In 1945, the Incan ruins were still pristine and peaceful, not yet threatened by throngs of eager tourists.
This story originally appeared on Time.com.
To say that Machu Picchu was “discovered” on July 24, 1911, is to forget that ruins cannot truly be found for the first time, since someone had to build them first. Still, when Yale historian Hiram Bingham ascended to the ancient site on that day—led by a local farmer, Melchor Arteaga, and a young boy named Pablito—many reacted as if Machu Picchu had suddenly appeared out of thin air.
The ruins Bingham saw that day—and he saw only a fraction of them, as so many were obscured by centuries of lush overgrowth—had been there since the 15th century, when the Incas built a city for purposes still debated today. Many believe it was a royal retreat for the emperor Pachacuti and his entourage, while others maintain it was a temple honoring the divine landscape on which it sits.

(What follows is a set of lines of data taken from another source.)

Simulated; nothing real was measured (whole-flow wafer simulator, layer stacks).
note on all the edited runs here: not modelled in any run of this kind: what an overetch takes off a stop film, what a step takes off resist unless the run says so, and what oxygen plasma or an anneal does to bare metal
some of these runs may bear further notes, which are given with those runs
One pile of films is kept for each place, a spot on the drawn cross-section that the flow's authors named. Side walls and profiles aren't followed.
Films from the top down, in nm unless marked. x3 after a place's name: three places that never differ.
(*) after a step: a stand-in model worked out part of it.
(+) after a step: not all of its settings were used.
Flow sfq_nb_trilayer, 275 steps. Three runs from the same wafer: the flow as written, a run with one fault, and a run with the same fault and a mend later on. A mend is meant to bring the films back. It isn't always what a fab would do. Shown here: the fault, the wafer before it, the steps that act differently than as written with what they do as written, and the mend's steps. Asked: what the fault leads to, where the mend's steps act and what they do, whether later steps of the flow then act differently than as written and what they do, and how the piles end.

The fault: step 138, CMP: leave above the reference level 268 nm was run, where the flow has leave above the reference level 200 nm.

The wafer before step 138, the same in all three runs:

Whatever Machu Picchu’s origins, Bingham’s announcement of its existence to the world brought with it mixed outcomes: On the one hand, fascinating history and breathtaking scenery for generations to discover. On the other, that very attention—to the tune of more than 1 million visitors a year—has posed to a grave danger its existence.
When LIFE’s Frank Scherschel trained his lens on Machu Picchu and the surrounding areas in 1945, the erosion and degradation that tourism has brought to the site were still decades away. The photographs he made are quiet and majestic, devoid of people and imbued with a sense of awe at the remains of a once magnificent city.